2. Break Complex Tasks into Smaller Steps

❌ DON'T

nova.act("book me a hotel that costs less than $100 with the highest star rating")

✅ DO

nova.act(f"search for hotels in Houston between {startdate} and {enddate}")
nova.act("sort by avg customer review")
nova.act("hit book on the first hotel that is $100 or less")
nova.act(f"fill in my name, address, and DOB according to {blob}")

Extracting Data from Web Pages

Nova Act supports structured data extraction using Pydantic models:

from pydantic import BaseModel
from nova_act import NovaAct, BOOL_SCHEMA

class Book(BaseModel):
    title: str
    author: str

class BookList(BaseModel):
    books: list[Book]

def get_books(year: int) -> BookList | None:
    """Get top NYT books of the year and return as a BookList."""
    with NovaAct(starting_page=f"https://en.wikipedia.org/wiki/List_of_The_New_York_Times_number-one_books_of_{year}#Fiction") as nova:
        result = nova.act(
            "Return the books in the Fiction list",
            schema=BookList.model_json_schema()
        )
        
        if not result.matches_schema:
            # Act response did not match the schema
            return None
            
        # Parse the JSON into the pydantic model
        book_list = BookList.model_validate(result.parsed_response)
        return book_list

For simple boolean responses, use the built-in BOOL_SCHEMA:

result = nova.act("Am I logged in?", schema=BOOL_SCHEMA)
if result.matches_schema:
    if result.parsed_response:
        print("You are logged in")
    else:
        print("You are not logged in")

Parallel Processing with Multiple Browser Sessions

The GitHub documentation confirms that Nova Act supports parallel processing with multiple browser sessions:

from concurrent.futures import ThreadPoolExecutor, as_completed
from nova_act import NovaAct, ActError

# Accumulate results here
all_books = []

# Set maximum concurrent browser sessions
with ThreadPoolExecutor(max_workers=10) as executor:
    # Get books from multiple years in parallel
    future_to_books = {
        executor.submit(get_books, year): year
        for year in range(2010, 2025)
    }
    
    # Collect results
    for future in as_completed(future_to_books.keys()):
        try:
            year = future_to_books[future]
            book_list = future.result()
            if book_list is not None:
                all_books.extend(book_list.books)
        except ActError as exc:
            print(f"Skipping year {year} due to error: {exc}")

Authentication and Browser State

For websites requiring authentication, Nova Act provides options to use existing Chrome profiles:

import os
from nova_act import NovaAct

user_data_dir = "path/to/my/chrome_profile"
os.makedirs(user_data_dir, exist_ok=True)

with NovaAct(
    starting_page="https://amazon.com/", 
    user_data_dir=user_data_dir,
    clone_user_data_dir=False
) as nova:
    input("Log into your websites, then press enter...")

There's also a built-in helper script for this purpose:

python -m nova_act.samples.setup_chrome_user_data_dir

Handling Sensitive Information

The documentation specifically warns about handling sensitive data:

# Sign in properly
nova.act("enter username janedoe and click on the password field")

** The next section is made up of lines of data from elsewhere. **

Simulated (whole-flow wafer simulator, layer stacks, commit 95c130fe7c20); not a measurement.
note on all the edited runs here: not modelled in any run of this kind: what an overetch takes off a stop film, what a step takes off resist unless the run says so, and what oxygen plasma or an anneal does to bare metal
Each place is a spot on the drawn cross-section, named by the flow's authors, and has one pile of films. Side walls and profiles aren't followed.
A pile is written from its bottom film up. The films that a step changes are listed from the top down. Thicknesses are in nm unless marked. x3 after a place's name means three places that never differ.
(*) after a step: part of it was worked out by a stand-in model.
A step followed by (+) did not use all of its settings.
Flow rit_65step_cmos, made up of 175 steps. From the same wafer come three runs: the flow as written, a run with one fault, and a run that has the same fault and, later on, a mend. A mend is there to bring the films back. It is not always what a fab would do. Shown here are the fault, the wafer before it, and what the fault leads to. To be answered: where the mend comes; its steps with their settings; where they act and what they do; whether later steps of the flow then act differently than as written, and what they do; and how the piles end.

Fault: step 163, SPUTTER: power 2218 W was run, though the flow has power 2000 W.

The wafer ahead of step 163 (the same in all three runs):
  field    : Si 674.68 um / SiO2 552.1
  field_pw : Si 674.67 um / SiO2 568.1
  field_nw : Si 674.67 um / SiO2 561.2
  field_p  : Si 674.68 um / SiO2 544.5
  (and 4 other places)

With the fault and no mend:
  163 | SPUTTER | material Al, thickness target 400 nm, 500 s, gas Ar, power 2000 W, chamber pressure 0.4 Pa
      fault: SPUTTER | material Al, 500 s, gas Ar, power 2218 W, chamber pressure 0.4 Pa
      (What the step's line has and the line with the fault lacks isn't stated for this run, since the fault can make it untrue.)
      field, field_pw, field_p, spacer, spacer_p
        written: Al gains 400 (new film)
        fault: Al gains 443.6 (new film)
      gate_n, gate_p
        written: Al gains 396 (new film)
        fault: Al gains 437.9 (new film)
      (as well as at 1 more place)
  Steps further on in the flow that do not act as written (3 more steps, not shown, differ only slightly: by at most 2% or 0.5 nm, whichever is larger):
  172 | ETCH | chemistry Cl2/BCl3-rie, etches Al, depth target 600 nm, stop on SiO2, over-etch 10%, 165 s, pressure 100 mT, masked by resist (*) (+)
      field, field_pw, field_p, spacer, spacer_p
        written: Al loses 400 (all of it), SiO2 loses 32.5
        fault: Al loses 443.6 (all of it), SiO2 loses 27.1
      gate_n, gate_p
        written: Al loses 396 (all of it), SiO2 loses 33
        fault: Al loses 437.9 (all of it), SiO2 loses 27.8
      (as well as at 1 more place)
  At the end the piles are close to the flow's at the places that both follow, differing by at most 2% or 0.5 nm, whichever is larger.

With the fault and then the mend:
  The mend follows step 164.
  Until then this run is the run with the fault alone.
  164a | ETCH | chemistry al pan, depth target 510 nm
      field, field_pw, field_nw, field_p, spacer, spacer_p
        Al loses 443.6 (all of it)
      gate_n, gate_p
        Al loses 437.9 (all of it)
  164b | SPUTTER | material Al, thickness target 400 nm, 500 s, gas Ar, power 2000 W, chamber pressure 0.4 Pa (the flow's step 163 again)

# Use Playwright directly for sensitive data
nova.page.keyboard.type(getpass())  # getpass() collects password securely

# Continue after credentials are entered
nova.act("sign in")

Security Warning: The documentation notes that screenshots taken during execution will capture any visible sensitive information.

Additional Features

Working with Captchas

result = nova.act("Is there a captcha on the screen?", schema=BOOL_SCHEMA)
if result.matches_schema and result.parsed_response:
    input("Please solve the captcha and hit return when done")

Downloading Files

with nova.page.expect_download() as download_info:
    nova.act("click on the download button")
    
# Save permanently
download_info.value.save_as("my_downloaded_file")

Recording Sessions

nova = NovaAct(
    starting_page="https://example.com",
    logs_directory="/path/to/logs",
    record_video=True
)

Real-World Example: Apartment Search

The dev.to article demonstrates a real-world example of finding apartments near a train station. Here's the core structure of that example:

from concurrent.futures import ThreadPoolExecutor, as_completed
import pandas as pd
from pydantic import BaseModel
from nova_act import NovaAct

class Apartment(BaseModel):
    address: str
    price: str
    beds: str
    baths: str

class ApartmentList(BaseModel):
    apartments: list[Apartment]

class CaltrainBiking(BaseModel):
    biking_time_hours: int
    biking_time_minutes: int
    biking_distance_miles: float

# First find apartments
with NovaAct(starting_page="https://zumper.com/", headless=headless) as client:
    client.act(
        "Close any cookie banners. "
        f"Search for apartments near {caltrain_city}, CA, "
        f"then filter for {bedrooms} bedrooms and {baths} bathrooms."
    )
    
    # Extract apartment listings with schema
    result = client.act(
        "Return the currently visible list of apartments",
        schema=ApartmentList.model_json_schema()
    )
    
# Then check biking distances in parallel
with ThreadPoolExecutor() as executor:
    # Submit parallel tasks to check biking distance to train station
    future_to_apartment = {
        executor.submit(add_biking_distance, apartment, caltrain_city, headless): apartment 
        for apartment in all_apartments
    }
    
    # Process results
    for future in as_completed(future_to_apartment.keys()):
        # Collect and process results
        pass

# Sort and display results
apartments_df = pd.DataFrame(apartments_with_biking)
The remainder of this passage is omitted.